U.S. Climate Action in an Era of Congressional Hostility
Michael Gerrard, the director of the Sabin Center for Climate Change Law at Columbia Law School, gives his take on the implications of the nation's divided Congress.
Increasing political polarization in Congress has stifled actions to confront climate change, at least through a legislative platform, with few signs this trend will change. In light of this harsh reality, Michael Gerrard, the director of the Sabin Center for Climate Change Law at Columbia Law School, laid out the domestic and global implications, at an Energy Policy Institute at Chicago (EPIC) seminar on January 7th.
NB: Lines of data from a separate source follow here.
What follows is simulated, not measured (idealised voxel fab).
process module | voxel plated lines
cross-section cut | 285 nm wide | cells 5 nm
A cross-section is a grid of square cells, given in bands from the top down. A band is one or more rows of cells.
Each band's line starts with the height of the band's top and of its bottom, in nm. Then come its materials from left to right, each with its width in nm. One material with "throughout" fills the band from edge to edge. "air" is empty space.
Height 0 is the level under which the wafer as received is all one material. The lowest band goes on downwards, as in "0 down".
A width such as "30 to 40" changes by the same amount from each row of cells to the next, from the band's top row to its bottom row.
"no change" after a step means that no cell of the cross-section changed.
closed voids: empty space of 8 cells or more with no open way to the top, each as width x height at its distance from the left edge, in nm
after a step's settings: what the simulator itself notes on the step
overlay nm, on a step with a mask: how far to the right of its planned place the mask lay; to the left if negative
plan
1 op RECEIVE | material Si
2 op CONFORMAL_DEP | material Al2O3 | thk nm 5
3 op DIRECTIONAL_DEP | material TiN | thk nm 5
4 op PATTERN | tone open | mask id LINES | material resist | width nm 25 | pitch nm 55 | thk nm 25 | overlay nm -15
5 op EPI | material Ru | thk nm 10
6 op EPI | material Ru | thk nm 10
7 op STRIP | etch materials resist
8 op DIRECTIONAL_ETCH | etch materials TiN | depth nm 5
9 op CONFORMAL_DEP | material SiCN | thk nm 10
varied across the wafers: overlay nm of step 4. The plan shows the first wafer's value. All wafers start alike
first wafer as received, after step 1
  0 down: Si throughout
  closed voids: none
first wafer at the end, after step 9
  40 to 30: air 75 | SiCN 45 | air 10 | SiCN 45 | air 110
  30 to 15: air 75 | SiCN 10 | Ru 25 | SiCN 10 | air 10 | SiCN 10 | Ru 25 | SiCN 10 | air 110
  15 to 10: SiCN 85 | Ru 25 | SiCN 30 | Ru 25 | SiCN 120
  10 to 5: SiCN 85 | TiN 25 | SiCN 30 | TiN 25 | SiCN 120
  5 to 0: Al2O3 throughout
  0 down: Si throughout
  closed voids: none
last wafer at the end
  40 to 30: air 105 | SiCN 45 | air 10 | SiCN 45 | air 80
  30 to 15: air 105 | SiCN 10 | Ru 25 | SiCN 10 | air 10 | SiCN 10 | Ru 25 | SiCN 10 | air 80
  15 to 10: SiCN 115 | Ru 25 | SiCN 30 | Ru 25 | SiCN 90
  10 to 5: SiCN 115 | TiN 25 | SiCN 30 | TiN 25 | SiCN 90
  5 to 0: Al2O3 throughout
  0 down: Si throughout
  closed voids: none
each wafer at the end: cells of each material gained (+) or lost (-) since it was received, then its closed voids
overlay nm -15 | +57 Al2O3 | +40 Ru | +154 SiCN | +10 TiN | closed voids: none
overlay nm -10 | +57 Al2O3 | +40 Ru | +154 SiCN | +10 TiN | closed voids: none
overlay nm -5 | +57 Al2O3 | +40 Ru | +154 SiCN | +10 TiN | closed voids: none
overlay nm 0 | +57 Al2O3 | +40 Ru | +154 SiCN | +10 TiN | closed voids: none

According to Gerrard, increased polarization along party lines corresponds closely with an inability in Congress to pass new legislation that would regulate industries with the greatest carbon footprint, namely coal-fired power plants. In fact, Congress has failed to pass any substantial laws regulating air pollution since the 1970’s Clean Air Act was amended in 1990.
“Today's regulators are working with statues that are at least a quarter century old, many of them going back to the 1970s," said Gerrard, the Andrew Sabin Professor of Professional Practice at Columbia Law School. "We are now stuck by this paralysis."
With Republicans now in control of both the House and Senate, Gerrard offered little hope for change. That means climate regulations will be left up to individual state governments. This is not ideal. Although 29 states have passed their own renewable portfolio standards, it is challenging to gauge the effectiveness of these regulations given their inconsistencies. Furthermore, because of the way the Clean Air Act was originally structured, the Environmental Protection Agency has limited power in directing the implementation and standardization of current regulatory policies at the state level, Gerrard noted.
Gerrard also suggested that Congressional polarity will likely weaken President Obama's position at the 2015 United Nations Climate Change Conference in Paris. But on a positive note, China – the world's greatest producer of emissions – has recently launched seven pilot cap-and-trade programs targeting carbon-producing industries to reduce in-country air pollution.
"If the [pilot program] is successful it can have a significant global impact," Gerrard said.
Both on a national and global level, Gerrard emphasized that the sooner we reach peak emissions, the better off our planet will be. If we continue without substantial intervention on emissions regulation, current patterns of energy consumption will lead to an estimated rise in global temperature between 3.2 and 5.4 degrees by 2100 – reaching far beyond the 2-degree limit suggested as safe by the Intergovernmental Panel on Climate Change.